Can a piece of jewellery express a love of one’s language? “Of course,” says Lebanese photographer, jewellery designer and entrepreneur Nadine Kanso. “That is the main inspiration behind my jewellery line.” Kanso is talking about her Bil Arabi (‘In Arabic’) brand. “It is all based on the beauty of Arabic calligraphy, language, and letters,” she explains. “The Arabic language represents my identity, my pride, and, obviously, the history of what Arabs have contributed to the world.”
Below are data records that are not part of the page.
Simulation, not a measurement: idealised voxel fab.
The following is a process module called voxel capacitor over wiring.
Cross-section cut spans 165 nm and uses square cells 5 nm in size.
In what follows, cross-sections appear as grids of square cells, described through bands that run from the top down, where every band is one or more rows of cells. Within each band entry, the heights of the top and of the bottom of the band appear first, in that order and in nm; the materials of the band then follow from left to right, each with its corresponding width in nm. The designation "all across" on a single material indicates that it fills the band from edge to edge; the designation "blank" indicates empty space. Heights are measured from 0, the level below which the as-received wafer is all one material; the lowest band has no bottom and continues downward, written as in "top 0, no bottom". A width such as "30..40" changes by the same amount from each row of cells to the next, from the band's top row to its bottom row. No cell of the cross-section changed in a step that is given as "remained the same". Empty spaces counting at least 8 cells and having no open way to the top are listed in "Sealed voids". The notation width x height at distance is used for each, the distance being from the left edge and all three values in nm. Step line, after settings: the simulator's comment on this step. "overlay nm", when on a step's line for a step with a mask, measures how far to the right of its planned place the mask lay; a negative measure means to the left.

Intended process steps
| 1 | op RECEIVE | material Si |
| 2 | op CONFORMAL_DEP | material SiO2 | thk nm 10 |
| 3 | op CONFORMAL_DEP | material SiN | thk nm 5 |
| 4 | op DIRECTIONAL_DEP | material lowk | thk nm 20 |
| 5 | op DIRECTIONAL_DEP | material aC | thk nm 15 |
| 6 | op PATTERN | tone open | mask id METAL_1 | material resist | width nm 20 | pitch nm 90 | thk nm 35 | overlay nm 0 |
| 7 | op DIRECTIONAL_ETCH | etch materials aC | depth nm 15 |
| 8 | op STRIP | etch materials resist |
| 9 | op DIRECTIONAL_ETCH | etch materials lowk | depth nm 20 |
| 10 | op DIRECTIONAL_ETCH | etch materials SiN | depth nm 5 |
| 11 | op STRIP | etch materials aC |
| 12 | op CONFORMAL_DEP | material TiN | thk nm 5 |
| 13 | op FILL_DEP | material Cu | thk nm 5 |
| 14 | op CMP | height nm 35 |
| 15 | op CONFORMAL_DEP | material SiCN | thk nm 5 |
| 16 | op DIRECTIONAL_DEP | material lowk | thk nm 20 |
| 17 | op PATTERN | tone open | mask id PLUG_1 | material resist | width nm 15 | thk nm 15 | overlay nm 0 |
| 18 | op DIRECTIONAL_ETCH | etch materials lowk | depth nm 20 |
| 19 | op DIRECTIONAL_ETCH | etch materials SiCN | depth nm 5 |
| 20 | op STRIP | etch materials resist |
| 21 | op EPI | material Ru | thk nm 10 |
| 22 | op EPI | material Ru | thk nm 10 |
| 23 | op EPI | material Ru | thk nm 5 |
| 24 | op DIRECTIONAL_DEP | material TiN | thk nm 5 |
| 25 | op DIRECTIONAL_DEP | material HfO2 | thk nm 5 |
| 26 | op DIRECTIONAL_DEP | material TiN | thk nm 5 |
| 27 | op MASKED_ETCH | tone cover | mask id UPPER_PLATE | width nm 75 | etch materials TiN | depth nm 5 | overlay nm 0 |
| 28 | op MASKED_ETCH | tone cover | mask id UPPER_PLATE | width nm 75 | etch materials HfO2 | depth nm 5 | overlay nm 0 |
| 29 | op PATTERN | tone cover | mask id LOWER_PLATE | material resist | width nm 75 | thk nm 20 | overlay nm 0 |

Kanso was born and educated in Beirut but established her award-winning brand in Dubai over a decade ago. However, before Kanso’s pursuit of sophisticated jewellery design, it was photography that initially captured her artistically inclined mind during her years as a communication arts and advertising design student in the late 1990s. Her work was primarily inspired by the contemporary landscapes and contradicting social scenery of Beirut. Kanso got her first big break in 2006, when London’s Victoria and Albert Museum invited her to showcase her photography as part of a group show, entitled “Arabize Me.”

Kanso photographed people from different Arab countries holding cards she had inscribed with gold calligraphy, containing statements including “Talk to me,” and “My love is Arabic.” The idea, she has said, was “to explore contemporary Arab identity and narrative.” That same year, Kanso launched Bil Arabi, and has since garnered a diverse clientele across the Gulf region and beyond. Kanso was one of the first Dubai-based artists to present Arabic lettering through thoughtfully designed and customized jewellery.

Bil Arabi is a unisex line, and consists of colourful collections of 18-karat gold rings, necklaces, earrings, cufflinks, and bracelets. Kanso’s design aesthetic has evolved over the years — from her popular oversized ‘Noon’ or ‘N’ rings to star-shaped, enamelled jewellery that reveals a bedazzling repetition of separate letters (as part of the “Nujum” collection), and even eye-catching finger-length ‘toul’ rings, which stack a mesh of Arabic letters horizontally. Kanso’s design vocabulary is dominated by positive words like “Al Hob” (love), “Al Hayat” (life), and “Al Noor” (light), and she frequently incorporates her own handwriting, giving a distinctive personal touch to a piece.

Bil Arabi has proved popular with consumers and brands alike. In 2016, Kanso collaborated with Emirates Airlines on a line of notepads, plates and mugs which she embellished in her own handwriting with the Arabic term “Al Emarat,” in gold lettering. Last year, in Dubai Design District, Kanso unveiled her collaboration with Lebanese carpet gallery Iwan Maktabi — a wall-mounted rug that bears the image of the UAE’s founding father Sheikh Zayed bin Sultan Al Nahyan. Kanso’s unique touch is a repetition of the phrase “Zayed El Kheir,” a tribute to the sheikh in the Emirates’ ‘Year of Zayed.’

Aside from the aesthetics of her bold jewellery pieces, there is an underlying element of symbolism and conceptualism to Kanso’s work. The aim of Bil Arabi is, essentially, to celebrate Arab culture and heritage — and to fight misconceptions about the Arab world. Post 9/11, Kanso says, “I felt that Arab identity became subdued and the Arabic language had a negative connotation; people were even afraid to give their children Arabic names. That was one of the main triggers that got me working on my body of work, both in photography and jewellery design.

Artists and designers have a certain (way) of writing history and giving people another way of observing the region,” Kanso said. In the end, Kanso hopes Arabs will feel a sense of pride from wearing her jewellery. “People need to be proud of their language, history and heritage,” she says. “I’m very happy to see people actually engaging with the brand and feeling proud when wearing a Bil Arabi piece — it’s definitely the biggest compliment.”